It’s rare to meet a mathematician who is also a bestselling novelist, but UMBC’s Manil Suri, professor of mathematics, is happy to be unique. Suri is the author of a famed trilogy named for Hindu gods, including The Death of Vishnu (2001), which was long-listed for the Booker Prize, The Age of Shiva (2008), and The City of Devi (2013). He recently published his latest book, The Big Bang of Numbers: How to Build the Universe Using Only Math, to global acclaim.
The Big Bang of Numbers is Suri’s first nonfiction book, written to show people who aren’t necessarily fond of math that the discipline is foundational to our world—and can even be fun.
“The concept is intriguing, if hard to get your head around: Can you understand the creation of the universe purely through basic mathematics?” writes The Washingtonian. Suri’s answer with The Big Bang of Numbers is a resounding ‘yes.’ The book “explores many areas of seemingly pure math that explain the natural world, from the shapes of galaxies and living creatures to weather, gravity, beauty, and even art,” Kirkus Reviews writes.
In his role as math professor, Suri works hard to convince his students that math doesn’t just matter, it is also endlessly interesting—extending his instruction well beyond the basics of calculations and into the field’s fundamental ideas.
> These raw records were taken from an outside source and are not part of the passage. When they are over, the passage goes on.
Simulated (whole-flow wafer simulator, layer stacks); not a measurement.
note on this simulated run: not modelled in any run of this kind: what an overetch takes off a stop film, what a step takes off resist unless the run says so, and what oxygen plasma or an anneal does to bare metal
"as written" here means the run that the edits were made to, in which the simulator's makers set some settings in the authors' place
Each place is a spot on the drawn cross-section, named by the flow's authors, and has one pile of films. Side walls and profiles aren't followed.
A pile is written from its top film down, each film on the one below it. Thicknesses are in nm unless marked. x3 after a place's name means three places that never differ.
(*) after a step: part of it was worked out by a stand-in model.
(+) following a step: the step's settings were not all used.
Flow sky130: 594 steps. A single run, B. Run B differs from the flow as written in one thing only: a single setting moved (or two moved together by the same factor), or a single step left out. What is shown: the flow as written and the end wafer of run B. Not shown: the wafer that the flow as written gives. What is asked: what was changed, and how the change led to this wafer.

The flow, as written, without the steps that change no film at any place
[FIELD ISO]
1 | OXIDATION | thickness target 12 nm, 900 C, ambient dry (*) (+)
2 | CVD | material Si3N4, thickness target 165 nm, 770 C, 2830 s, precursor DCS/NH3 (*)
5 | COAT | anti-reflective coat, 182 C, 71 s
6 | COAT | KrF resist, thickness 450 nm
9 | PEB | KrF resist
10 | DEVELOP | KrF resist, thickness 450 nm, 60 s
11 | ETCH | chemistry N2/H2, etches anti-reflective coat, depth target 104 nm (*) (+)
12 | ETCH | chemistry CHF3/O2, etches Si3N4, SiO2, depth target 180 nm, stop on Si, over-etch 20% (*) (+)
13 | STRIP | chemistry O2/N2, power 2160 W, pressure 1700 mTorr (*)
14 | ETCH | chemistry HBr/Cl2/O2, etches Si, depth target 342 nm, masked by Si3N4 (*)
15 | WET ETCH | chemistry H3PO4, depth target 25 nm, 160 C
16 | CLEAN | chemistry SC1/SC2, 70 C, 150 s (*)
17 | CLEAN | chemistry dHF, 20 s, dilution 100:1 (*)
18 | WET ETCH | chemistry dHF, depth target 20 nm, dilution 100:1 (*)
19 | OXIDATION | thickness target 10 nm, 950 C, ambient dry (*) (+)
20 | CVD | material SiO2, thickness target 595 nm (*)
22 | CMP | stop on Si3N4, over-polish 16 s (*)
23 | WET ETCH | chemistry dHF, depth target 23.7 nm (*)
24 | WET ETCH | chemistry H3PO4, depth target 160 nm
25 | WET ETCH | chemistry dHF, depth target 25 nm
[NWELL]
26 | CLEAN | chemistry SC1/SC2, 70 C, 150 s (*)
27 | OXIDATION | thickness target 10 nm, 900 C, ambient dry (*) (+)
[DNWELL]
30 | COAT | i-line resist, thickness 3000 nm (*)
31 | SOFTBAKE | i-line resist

“All your life, you keep hearing that maths is all about calculations,” Suri told Telegraph India, “while in essence, maths is all about ideas.” Suri first expounded on this theme in a 2013 New York Times op-ed, “How to Fall in Love with Math.” When the op-ed became shockingly popular, the idea for a book grew from there.
A new challenge
With The Big Bang of Numbers, which the Wall Street Journal has called “imaginative and organized,” Suri isn’t just seeking to help a wider audience understand or feel comfortable with math, but feel a sense of fascination with it. According to the Mathematical Association of America, Suri’s approach—rich in humor and narrative elements—goes beyond “simply telling the reader about these ideas”; instead, he “allow[s] readers to experience the attitude of curious exploration that attracts mathematicians to the discipline, but is often absent from low-level math classes.”
“With evocative and engaging examples ranging from multidimensional crochet to the Mona Lisa’s asymmetrical smile, as well as ingenious storytelling that helps illuminate complex concepts like infinity and relativity, The Big Bang of Numbers charts a playful, inventive course to existence,” writes the Deccan Herald, which named the book its “read of the week” in mid-October.
For Suri, while the book was very different in some ways from his previous works of fiction, The Big Bang of Numbers hews closely to his style that relies on humor and engaging narrative to draw the reader into unfamiliar topics. His novels all take place in India, a place that feels far away and unknown to many of his readers. “After explaining India in three internationally released books to many readers who didn’t know much about the country, I was ready to take on an even bigger challenge,” he told Frontline, a major English-language magazine in India, “—explaining mathematics to a general audience!”
Math as a game
“Usually math is thought of as something that we invent, perhaps, to explain things around us. I’m kind of reversing this perspective and saying that math is the true driver of the universe, and the universe itself is a model of the mathematical principles,” Suri recently told NPR’s Marketplace.
Put another way, the Sunday Times of London explains the central thesis of the book is that “maths, the creative language in which reality is written, is ‘the life force that drives the universe,’ and you could build one—stars, worlds, you and me—from scratch using maths alone.” The review notes, “It sounds intimidating, but Suri has a knack for clarity and a welcome habit of grounding tricky concepts in the tangible.”
In the end, according to Suri’s book, math is a “force that forever enthralls, not just through the answers it gives but also through the new mysteries it poses.” But he hopes his readers will also understand math as a game.
“For mathematicians, I suspect the most appealing characteristic of the subject is its playfulness,” Suri told Frontline. “Maths is a game in which you start with a bunch of rules and then deduce away to see where you can get. You can play it anywhere—in the shower, on the bus, while eating lunch—all you need is your mind.”